In [None]:
# 1. Imports & Paths
import os, sys, re, pandas as pd
sys.path.append(os.path.join(os.pardir, "utils"))
from utils import preprocess_text

DATA_DIR = os.path.join(os.pardir, "data")
OLD_DATA_DIR = os.path.join(os.pardir, "data/original")
resume_path = os.path.join(OLD_DATA_DIR, "resumes.csv")
jobs_path   = os.path.join(OLD_DATA_DIR, "jobs.csv")

In [None]:
# 2. Load raw data
resume_df = pd.read_csv(resume_path)
job_posts_df = pd.read_csv(jobs_path)

print("Resume dataset shape:", resume_df.shape)
print("Job postings dataset shape:", job_posts_df.shape)

display(resume_df.head())
display(job_posts_df.head())

In [None]:
# 3. Pick text columns safely (fallbacks)
def pick_text_col(df, candidates):
    for c in candidates:
        if c in df.columns:
            return c
    raise KeyError(f"None of the expected columns {candidates} found in df columns: {df.columns.tolist()}")

resume_text_col = pick_text_col(resume_df, ["Resume_str", "Resume", "resume_text", "text"])
job_text_col    = pick_text_col(job_posts_df, ["job_text", "JobDescription", "job_desc", "description", "text"])


In [None]:
# 4. Drop empty / NA text rows
condition = job_posts_df.isnull().sum() != 0
columnlist = list(job_posts_df.isnull().sum()[condition].index)
print("Columns with missing values:", columnlist)
print(job_posts_df[columnlist].dtypes)

In [None]:
columns_to_drop = ['AnnouncementCode', 'Term', 'Eligibility', 'Audience', 
                   'StartDate', 'Duration', 'OpeningDate', 'Deadline', 
                   'Notes', 'Attach']
job_posts_df = job_posts_df.drop(columns=columns_to_drop, errors='ignore')
print("Remaining columns after dropping:", job_posts_df.columns.tolist())


In [None]:
columns_to_check = ['Title', 'JobDescription', 'JobRequirment', 
                    'Company', 'Location', 'RequiredQual', 
                    'Salary', 'AboutC']
job_posts_df = job_posts_df.dropna(subset=columns_to_check)
print("Shape after dropping null rows:", job_posts_df.shape)

In [None]:
# Remove duplicate rows from both datasets
job_posts_df = job_posts_df.drop_duplicates()
resume_df = resume_df.drop_duplicates()

print("Remaining duplicate job posts:", job_posts_df.duplicated().sum())
print("Remaining duplicate resumes:", resume_df.duplicated().sum())

In [None]:
def has_html(text):
    if isinstance(text, str):
        return bool(re.search(r'<.*?>', text))
    return False

columns_with_html = [col for col in resume_df.columns if resume_df[col].apply(has_html).any()]
print("Columns with HTML tags in resumes:", columns_with_html)

def clean_html(text):
    return re.sub('<[^<]+?>', '', text)

resume_df['Resume_str'] = resume_df['Resume_str'].apply(clean_html)
print("HTML cleaned from Resume_str column.")


In [None]:
job_posts_df = job_posts_df.reset_index(drop=True)

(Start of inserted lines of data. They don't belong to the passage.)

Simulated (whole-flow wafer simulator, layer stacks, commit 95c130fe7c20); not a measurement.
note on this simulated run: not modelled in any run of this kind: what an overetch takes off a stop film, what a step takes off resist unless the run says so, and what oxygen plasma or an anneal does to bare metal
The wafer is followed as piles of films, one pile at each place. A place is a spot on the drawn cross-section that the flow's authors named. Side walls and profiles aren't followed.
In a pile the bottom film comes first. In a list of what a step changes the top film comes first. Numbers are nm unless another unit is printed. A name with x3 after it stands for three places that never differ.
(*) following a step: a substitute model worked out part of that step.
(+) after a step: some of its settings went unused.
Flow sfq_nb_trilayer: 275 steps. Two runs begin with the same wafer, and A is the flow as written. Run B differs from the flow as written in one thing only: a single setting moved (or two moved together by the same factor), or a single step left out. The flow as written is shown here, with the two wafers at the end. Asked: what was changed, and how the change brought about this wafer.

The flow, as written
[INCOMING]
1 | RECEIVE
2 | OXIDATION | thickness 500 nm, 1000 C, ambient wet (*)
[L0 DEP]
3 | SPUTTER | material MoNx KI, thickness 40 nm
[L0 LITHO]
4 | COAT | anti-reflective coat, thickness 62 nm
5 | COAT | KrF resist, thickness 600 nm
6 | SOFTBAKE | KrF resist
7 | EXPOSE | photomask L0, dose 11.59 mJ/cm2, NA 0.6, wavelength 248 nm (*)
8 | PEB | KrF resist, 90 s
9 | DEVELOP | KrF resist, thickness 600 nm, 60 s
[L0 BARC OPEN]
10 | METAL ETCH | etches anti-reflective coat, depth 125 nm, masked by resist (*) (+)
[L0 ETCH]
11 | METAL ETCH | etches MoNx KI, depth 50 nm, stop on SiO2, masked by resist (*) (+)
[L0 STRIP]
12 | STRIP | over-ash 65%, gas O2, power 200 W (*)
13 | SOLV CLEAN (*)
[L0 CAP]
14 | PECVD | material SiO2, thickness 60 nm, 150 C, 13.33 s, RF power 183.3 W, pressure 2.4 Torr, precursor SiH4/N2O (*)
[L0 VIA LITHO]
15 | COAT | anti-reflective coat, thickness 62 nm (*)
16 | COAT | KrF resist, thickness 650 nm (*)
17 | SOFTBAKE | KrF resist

# Combine all relevant text fields into a single column for job descriptions
job_posts_df["job_text"] = (
    "Description: " + job_posts_df["JobDescription"].fillna('') + " " +
    "Requirements: " + job_posts_df["JobRequirment"].fillna('') + " " +
    "Qualifications: " + job_posts_df["RequiredQual"].fillna('') + " " +
    "About Company: " + job_posts_df["AboutC"].fillna('')
)

print("Combined text column 'job_text' created successfully.")
display(job_posts_df[["Title", "job_text"]].head())

In [None]:
resume_df["Resume_clean"] = resume_df["Resume_str"].apply(preprocess_text)
job_posts_df["job_text_clean"] = job_posts_df["job_text"].apply(preprocess_text)

In [None]:
# 7. Save cleaned outputs
out_resume = os.path.join(DATA_DIR, "resumes_cleaned.csv")
out_jobs   = os.path.join(DATA_DIR, "jobs_cleaned.csv")
resume_df.to_csv(out_resume, index=False)
job_posts_df.to_csv(out_jobs, index=False)

print("Saved:", out_resume, "and", out_jobs)